Hello,
I am trying to use nanoLLM on a Jetson Orin Nano 8GB (JetPack 6.1) with the following command:
jetson-containers run $(autotag nano_llm) \
python3 -m nano_llm.chat --api=mlc \
--model Efficient-Large-Model/VILA-2.7b \
--max-context-len 256 \
--max-new-tokens 32
However, I encounter the following error:
Traceback (most recent call last):
File "/usr/lib/python3.10/runpy.py", line 196, in _run_module_as_main
return _run_code(code, main_globals, None,
File "/usr/lib/python3.10/runpy.py", line 86, in _run_code
exec(code, run_globals)
File "/opt/NanoLLM/nano_llm/chat/__main__.py", line 32, in <module>
model = NanoLLM.from_pretrained(
File "/opt/NanoLLM/nano_llm/nano_llm.py", line 91, in from_pretrained
model = MLCModel(model_path, **kwargs)
File "/opt/NanoLLM/nano_llm/models/mlc.py", line 60, in __init__
quant = MLCModel.quantize(self.model_path, self.config, method=quantization, max_context_len=max_context_len, **kwargs)
File "/opt/NanoLLM/nano_llm/models/mlc.py", line 276, in quantize
subprocess.run(cmd, executable='/bin/bash', shell=True, check=True)
File "/usr/lib/python3.10/subprocess.py", line 526, in run
raise CalledProcessError(retcode, process.args,
subprocess.CalledProcessError: Command 'python3 -m mlc_llm.build --model /data/models/mlc/dist/models/VILA-2.7b --quantization q4f16_ft --target cuda --use-cuda-graph --use-flash-attn-mqa --sep-embed --max-seq-len 256 --artifact-path /data/models/mlc/dist/VILA-2.7b/ctx256 --use-safetensors ' died with <Signals.SIGKILL: 9>.

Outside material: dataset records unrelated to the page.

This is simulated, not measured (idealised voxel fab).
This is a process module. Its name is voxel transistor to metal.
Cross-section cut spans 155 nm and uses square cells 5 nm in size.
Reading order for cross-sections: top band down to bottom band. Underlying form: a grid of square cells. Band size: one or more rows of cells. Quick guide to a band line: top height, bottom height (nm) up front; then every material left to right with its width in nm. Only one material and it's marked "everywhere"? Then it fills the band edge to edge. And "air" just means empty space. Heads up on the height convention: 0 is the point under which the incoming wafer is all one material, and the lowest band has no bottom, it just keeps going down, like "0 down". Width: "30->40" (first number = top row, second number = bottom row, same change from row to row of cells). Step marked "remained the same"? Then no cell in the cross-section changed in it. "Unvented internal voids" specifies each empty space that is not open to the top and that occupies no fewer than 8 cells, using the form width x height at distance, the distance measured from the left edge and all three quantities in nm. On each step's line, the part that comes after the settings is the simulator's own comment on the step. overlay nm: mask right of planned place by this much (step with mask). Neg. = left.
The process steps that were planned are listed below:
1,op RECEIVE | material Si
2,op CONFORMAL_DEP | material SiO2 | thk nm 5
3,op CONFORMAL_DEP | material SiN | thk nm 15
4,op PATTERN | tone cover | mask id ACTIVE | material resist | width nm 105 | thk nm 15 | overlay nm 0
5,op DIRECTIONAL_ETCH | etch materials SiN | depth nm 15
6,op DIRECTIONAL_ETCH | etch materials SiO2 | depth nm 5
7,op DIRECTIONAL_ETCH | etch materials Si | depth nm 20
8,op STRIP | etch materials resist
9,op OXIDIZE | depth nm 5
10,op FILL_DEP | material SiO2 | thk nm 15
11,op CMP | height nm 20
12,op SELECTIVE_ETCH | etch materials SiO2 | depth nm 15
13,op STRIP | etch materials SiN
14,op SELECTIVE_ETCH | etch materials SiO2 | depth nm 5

According to the tutorial provided on Jetson AI Lab, the VILA-2.7b model should work on Jetson Orin Nano.
When looking at the Jetson Power GUI, I see that the memory usage has reached 8GB. Is this a problem?
I would greatly appreciate any insights or solutions to resolve this issue. Thank you in advance for your assistance!